Is there a way to convert speech directly into SSML?

2.4k Views Asked by At

Just as one is able to use various speech-to-text 'dictation' tools to convert spoken word into its corresponding text, I would like to know if there are similar such tools for converting spoken word into its corresponding SSML. That is, it will provide the text in addition to the relevant SSML tags associated with any intonation, prosody, pauses/breaks, inflection, etc... present in the speaker's voice.

1

There are 1 best solutions below

1
On

I work on building Voice apps. In a recent project I was working on, we needed the text to sound exactly right, with all the associated intonations, prosody, pauses/breaks, inflection, etc. On extensive research, we found that the only way to make the text sound like being spoken by a real person is either to use SSML (still not perfect) or a recorded mp3.

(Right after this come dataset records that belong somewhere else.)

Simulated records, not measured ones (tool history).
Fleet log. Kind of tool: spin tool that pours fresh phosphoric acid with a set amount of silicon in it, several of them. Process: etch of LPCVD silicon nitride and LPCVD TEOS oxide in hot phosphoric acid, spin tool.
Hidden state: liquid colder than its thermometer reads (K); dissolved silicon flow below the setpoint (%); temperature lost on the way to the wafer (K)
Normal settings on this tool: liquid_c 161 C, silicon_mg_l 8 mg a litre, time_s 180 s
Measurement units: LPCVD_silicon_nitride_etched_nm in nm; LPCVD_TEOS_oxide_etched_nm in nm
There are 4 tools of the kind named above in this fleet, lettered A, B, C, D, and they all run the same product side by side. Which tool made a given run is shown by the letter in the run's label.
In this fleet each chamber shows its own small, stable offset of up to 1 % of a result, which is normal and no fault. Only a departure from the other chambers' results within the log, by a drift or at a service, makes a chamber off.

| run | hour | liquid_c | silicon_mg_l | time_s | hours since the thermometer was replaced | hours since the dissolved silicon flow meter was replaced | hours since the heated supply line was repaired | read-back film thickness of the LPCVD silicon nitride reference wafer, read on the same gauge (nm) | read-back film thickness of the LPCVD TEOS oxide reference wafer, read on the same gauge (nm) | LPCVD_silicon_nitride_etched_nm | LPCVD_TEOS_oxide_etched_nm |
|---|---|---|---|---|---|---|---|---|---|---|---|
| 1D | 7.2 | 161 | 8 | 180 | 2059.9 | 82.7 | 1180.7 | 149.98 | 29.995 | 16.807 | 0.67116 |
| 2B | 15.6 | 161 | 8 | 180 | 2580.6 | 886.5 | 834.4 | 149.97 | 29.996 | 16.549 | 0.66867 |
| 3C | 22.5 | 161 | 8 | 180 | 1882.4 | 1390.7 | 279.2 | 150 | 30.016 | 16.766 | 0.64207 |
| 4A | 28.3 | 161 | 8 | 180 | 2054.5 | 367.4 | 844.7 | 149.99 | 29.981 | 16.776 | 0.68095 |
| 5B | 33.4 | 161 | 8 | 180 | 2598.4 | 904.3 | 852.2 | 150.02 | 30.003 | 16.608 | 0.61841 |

If you're trying to get the real person feel for a project, the best way to execute it is to utilize a human. I would suggest you record the mp3 (/get it recorded by a professional) instead of trying to get SSML from voice.

The reason we use SSML is exactly that computers cannot understand the associated intonations, prosody, pauses/breaks, inflection, etc. of human speech.

If your goal is to get SSML, then the best way would be to convert text to SSML. For this, I'd suggest taking a peek here:

W3C SSML

Google SSML

Amazon SSML

This is to the best of our knowledge @ mid July 2018. If anyone has more info please feel to add to this answer.

Hope this helps :3